Lloyd Webber Denies Starlight ClosureDate: 25 January 1999
According to reports this weekend, the arrival of Disney's musical The Lion King could cause one of the biggest West End shake-ups in years. The Sunday Times claimed yesterday that Andrew Lloyd Webber would be closing his skate-bound musical Starlight Express - one of London's longest running shows, second only to Lloyd Webber's feline perennial Cats - and that other long-running hits were in imminent danger.
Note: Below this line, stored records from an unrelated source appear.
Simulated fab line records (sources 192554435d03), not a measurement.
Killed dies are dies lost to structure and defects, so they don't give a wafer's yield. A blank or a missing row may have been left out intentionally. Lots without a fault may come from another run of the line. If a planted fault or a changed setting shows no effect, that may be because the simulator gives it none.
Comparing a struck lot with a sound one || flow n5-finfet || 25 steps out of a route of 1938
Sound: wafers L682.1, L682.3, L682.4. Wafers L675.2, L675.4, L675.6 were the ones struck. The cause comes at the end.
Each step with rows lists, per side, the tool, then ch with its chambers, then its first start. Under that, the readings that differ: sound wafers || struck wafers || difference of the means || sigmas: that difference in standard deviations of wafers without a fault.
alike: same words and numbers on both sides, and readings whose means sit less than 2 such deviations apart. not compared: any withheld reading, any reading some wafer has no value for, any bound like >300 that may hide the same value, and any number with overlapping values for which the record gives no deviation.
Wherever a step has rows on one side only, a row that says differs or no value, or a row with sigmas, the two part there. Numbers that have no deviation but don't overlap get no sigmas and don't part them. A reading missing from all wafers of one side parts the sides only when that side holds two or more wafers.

'The Lion King will be a very big show that will cause a clear-out in the West End,' Lloyd Webber is quoted as saying in the newspaper. 'Strong shows such as The Phantom of the Opera will survive, but others may go to the wall. But there will be a net gain because it will encourage people to go to the theatre again.'
He continues by saying that the arrival of the £10m Broadway hit provides an ideal opportunity to retire Starlight Express. 'My children went to see it recently and did not know the difference between diesel and other trains, which told me it was dated. So I'm going to rework it and launch it again as a travelling show outside London.'
A spokesperson for the show, however, told What's On Stage today that the report was completely untrue and that Lloyd Webber was misquoted. In a statement, the impresario strenuously denied that the show would be closing. 'Starlight Express has tremendous advance ticket sales of £1 million and there is no question of it being closed. Starlight Express will continue to entertain and attract new audiences and run throughout 1999 and beyond.'
According to Lloyd Webber, The Lion King will be a help not a hindrance to its West End neighbours. 'The success of Whistle Down the Wind and its hit songs has broadened the appeal of musicals to new audiences,' he says. 'I believe the arrival of The Lion King in the autumn will do exactly the same thing.'
Starlight Express enters its 16th year at the Apollo Victoria Theatre on 27 March 1999. Over seven and a half million people have seen the London production where the cast skate by at speeds of over 40 mph. A new cast takes over on 29 March 1999.
The Sunday Times article also suggested that other big budget West End musicals - including Cameron Mackintosh's Miss Saigon, which has been playing at Drury Lane since October 1989, and Doctor Dolittle, which opened last year at the Apollo Hammersmith - may soon be posting closing notices. Show spokespeople, speaking today to What's On Stage, were unable to confirm future plans. The current booking periods for the two productions extend to June and September 1999, respectively.